Bank executives concerned over CFPB overdraft fee proposal

Community bankers are concerned over the Consumer Financial Protection Bureau’s plan to lower overdraft fees, according to IntraFi’s business outlook survey of CEOs, presidents, CFOs and chief operating officers from nearly 500 banks.

The proposal, announced Jan. 17, includes two ways for banks and credit unions to determine costs. One would allow financial institutions to calculate their own overdraft expenses and losses using the CFPB’s proposed standards, while the second would use benchmark fee rates set by the bureau — $3, $6, $7 or $14.
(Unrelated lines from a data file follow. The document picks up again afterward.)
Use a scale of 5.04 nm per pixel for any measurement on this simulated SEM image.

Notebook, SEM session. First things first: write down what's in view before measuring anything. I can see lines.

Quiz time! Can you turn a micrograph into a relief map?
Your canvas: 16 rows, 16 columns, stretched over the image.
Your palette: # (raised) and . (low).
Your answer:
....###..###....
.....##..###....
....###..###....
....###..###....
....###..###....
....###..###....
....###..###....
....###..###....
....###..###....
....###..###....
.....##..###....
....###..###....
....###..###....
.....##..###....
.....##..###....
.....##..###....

Banks with less than $10 billion in assets are technically exempt from the proposal, but 44 percent of bankers still plan to lower their fees to remain competitive with larger banks. Thirty-five percent expect to change their overdraft policy and 27 percent plan to either add or raise other fees associated with other services if the proposal is implemented. 

Bankers were also surveyed on the Federal Reserve’s debit card interchange fee proposal and CFPB’s plan to cap credit card late fees.  The interchange proposal, introduced in October, would tighten the limit on debit card interchange compensation that banks earn. The revamp would lower Durbin amendment caps in Regulation II to 14.4 cents and .04 percent of a transaction, plus a 1.3 cent fraud-prevention adjustment. The change from the current rate — 21 cents and .05 percent of the transaction, plus a one-cent fraud-prevention adjustment — would be effective June 30, 2025. 

Seventy percent of bankers would make no changes if fees were lowered. Twenty-six percent plan to add or raise fees associated with other banking services, and 16 percent will either eliminate or reduce free checking accounts.

In March, the CFPB released a finalized rule that caps consumer credit card fees at $8 per incident. The rule applies to credit card issuers with more than 1 million open accounts. According to the CFPB, the rule will limit fees that currently cost American families more than $14 billion annually and save them more than $10 billion in annual late fees. 

Eighty-three percent of bankers plan to take no action once the CFPB’s credit card late fee proposal is finalized. Eight percent expect to charge higher interest rates on customers who carry a balance, raise their annual fees and charge new fees. 

On April 18, the House Financial Services Committee approved a resolution nullifying the late fee rule. The proposal, authored by Chair Andy Barr (R-Ky.), still faces steep odds to pass, and must first be approved by both the House and Senate before being signed by the president.

Other report findings included:

  • Seventy-eight percent of bankers said their bank’s access to capital was the same as 12 months ago. Seventy percent expect access to capital to remain the same 12 months from now. 
  • Forty-two percent said current loan demand was the same as 12 months ago, while 32 percent experienced a moderate decrease. Forty-three percent expect a moderate increase in loan demand 12 months from now, while 35 percent anticipate loan demand will stay the same. 
  • Eighty-seven percent reported increased funding costs from a year ago. Forty-one percent expect funding costs will increase a year from now. Sixty-seven percent said deposit competition had heated up from 12 months ago, while 49 percent expect deposit competition to increase in the next 12 months. 
  • Forty-nine percent said economic conditions are unchanged from 12 months ago, while 32 percent reported moderate worsening in economic conditions. Forty-three percent expect economic conditions to be unchanged in the next 12 months, while 38 percent anticipate moderate worsening.